Mrs Justice Cockerill reiterated that the legal test to be applied when considering a forum non conveniens argument is the test set out by Lord Goff in Spiliada Maritime Corp v Cansulex Ltd [1987] AC 460 (the “Spiliada Test”). The Spiliada Test has two stages:

    • Stage 1: The defendant must establish that there is another forum which is “clearly or distinctly more appropriate than the English forum”. If the defendant fails to do so then its forum non conveniens application will fail.
    • Stage 2: If the defendant satisfies Stage 1, then the onus switches to the claimant at Stage 2 to demonstrate that “there are special circumstances by reason of which justice requires that the trial should nevertheless take place in this country”. If such special circumstances exist then the forum non conveniens application will fail.

The Saudi Application

Stage 1 of the Spiliada Test

Mrs Justice Cockerill concluded that Saudi Arabia, and not England, was clearly the natural forum for proceedings. The breach of contract claim was a claim under Saudi law, concerning a Saudi company. Likewise, the conspiracy claim was a claim under Saudi law concerning alleged misconduct by Saudi nationals that was said to have taken place in Saudi Arabia, and that had allegedly affected the Claimant’s interests in Saudi assets. The majority of the witnesses and documents connected with the claims were also located in Saudi Arabia.

Mrs Justice Cockerill did acknowledge, however, that there were several factors pointing towards England as being an appropriate forum for the dispute. Although these factors did not dissuade Mrs Justice Cockerill from her conclusion that the Defendants had succeeded at Stage 1, she said that should would nonetheless take them into account at Stage 2. These factors included:

  • The Defendants had ties to England (as evidenced by the fact that they regularly visit England).
  • The Defendants owned property in England against which an English court judgment could be enforced.
  • The Defendants were all fluent in English and therefore would not struggle to participate in legal proceedings conducted in English.
  • The English courts would be well placed to adjudicate the issues raised by the claims. Several of the contracts at issue were governed by English law and although the substantive proceedings were brought under Saudi law, in practice if the Claimant succeeds in establishing the facts alleged then the outcome will likely be no different than it would have been under English law. Mrs Justice Cockerill also made the general observation that England is a “neutral” and “highly respected” forum for dispute resolution.
  • The Defendants had English lawyers acting for them and had first engaged these lawyers in relation to the dispute several years before the Claimant commenced proceedings in England.

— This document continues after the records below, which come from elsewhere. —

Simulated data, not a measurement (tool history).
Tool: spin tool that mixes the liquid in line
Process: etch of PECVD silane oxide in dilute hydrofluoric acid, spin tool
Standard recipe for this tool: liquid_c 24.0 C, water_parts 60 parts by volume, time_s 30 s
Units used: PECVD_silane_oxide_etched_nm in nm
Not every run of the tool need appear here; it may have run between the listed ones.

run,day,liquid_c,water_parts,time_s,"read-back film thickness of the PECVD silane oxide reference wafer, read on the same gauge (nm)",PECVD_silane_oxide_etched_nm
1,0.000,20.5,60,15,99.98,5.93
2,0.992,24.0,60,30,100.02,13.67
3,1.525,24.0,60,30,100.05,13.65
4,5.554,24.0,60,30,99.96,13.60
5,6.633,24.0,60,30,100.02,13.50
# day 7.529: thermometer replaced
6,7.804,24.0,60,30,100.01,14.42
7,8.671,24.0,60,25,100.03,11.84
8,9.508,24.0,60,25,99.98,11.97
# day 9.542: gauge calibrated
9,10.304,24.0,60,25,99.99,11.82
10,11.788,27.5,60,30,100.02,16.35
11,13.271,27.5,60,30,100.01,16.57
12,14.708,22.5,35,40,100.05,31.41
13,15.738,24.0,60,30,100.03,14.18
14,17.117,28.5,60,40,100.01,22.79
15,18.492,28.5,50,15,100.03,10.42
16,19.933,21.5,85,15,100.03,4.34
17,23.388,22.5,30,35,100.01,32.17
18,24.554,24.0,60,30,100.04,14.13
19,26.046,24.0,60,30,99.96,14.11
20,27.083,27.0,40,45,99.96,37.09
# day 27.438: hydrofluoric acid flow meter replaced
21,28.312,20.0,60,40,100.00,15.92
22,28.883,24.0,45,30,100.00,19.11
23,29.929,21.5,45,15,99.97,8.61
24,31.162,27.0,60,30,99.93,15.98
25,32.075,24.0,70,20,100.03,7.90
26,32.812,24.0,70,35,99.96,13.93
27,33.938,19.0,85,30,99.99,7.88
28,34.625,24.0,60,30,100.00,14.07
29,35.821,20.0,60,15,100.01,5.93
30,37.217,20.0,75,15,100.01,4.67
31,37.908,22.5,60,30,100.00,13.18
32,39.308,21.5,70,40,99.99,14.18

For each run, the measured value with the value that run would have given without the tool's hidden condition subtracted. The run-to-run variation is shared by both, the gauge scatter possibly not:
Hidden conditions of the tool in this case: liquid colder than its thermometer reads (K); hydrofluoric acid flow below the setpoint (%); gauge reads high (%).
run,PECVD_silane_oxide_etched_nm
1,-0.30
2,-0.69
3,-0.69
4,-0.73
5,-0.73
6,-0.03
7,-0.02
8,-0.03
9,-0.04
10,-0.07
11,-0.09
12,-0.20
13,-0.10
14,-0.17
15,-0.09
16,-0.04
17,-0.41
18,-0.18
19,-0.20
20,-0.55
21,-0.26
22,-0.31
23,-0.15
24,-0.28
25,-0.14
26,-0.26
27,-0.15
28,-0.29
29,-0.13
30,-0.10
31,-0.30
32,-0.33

Stage 2 of the Spiliada Test

At Stage 2 the burden switched to the Claimant to “prove, using cogent and objective evidence, that there are special circumstances which nonetheless justify the refusal of a stay.” The Claimant argued that in this case the “Substantial Justice” principle had been triggered as if she were forced to bring her claims in the Saudi courts there would be a “real risk” that she would be unable to obtain substantial justice. This was because the Claimant is a refugee who is unable to physically return to Saudi Arabia, meaning that she would not be able to commence and participate in Saudi court proceedings.

The Defendants responded that this was not an issue because the Claimant could commence and participate in Saudi proceedings remotely. Unfortunately (for the Defendants) the expert evidence before the Court showed that this was not a viable solution. The Claimant would only be able to commence proceedings in the Saudi courts if she could prove her identity, and under Saudi law the only way in which a female Saudi national can prove her identity is by producing a “Saudi National ID Card”. Although the Claimant had obtained asylum in Canada she still qualified as a Saudi national under Saudi law; and the Claimant did not have a Saudi National ID Card as these did not come into existence until after the Claimant had fled Saudia Arabia. The Defendants presented a variety of ‘solutions’ to this problem, but they all either also required the Claimant to prove her identity using a Saudi National ID Card (e.g. setting up a Saudi power of attorney so a local lawyer could conduct the proceedings on her behalf) or were patently absurd (e.g. the suggestion that the Claimant should have arranged for her (now deceased) father to commence Saudi proceedings on her behalf). The Defendants also failed to provide a satisfactory explanation for how — even if the Claimant could successfully commence proceedings in Saudi Arabia — she would be able to adequately pursue these claims, as she would be unable to physically attend a Saudi court to give evidence.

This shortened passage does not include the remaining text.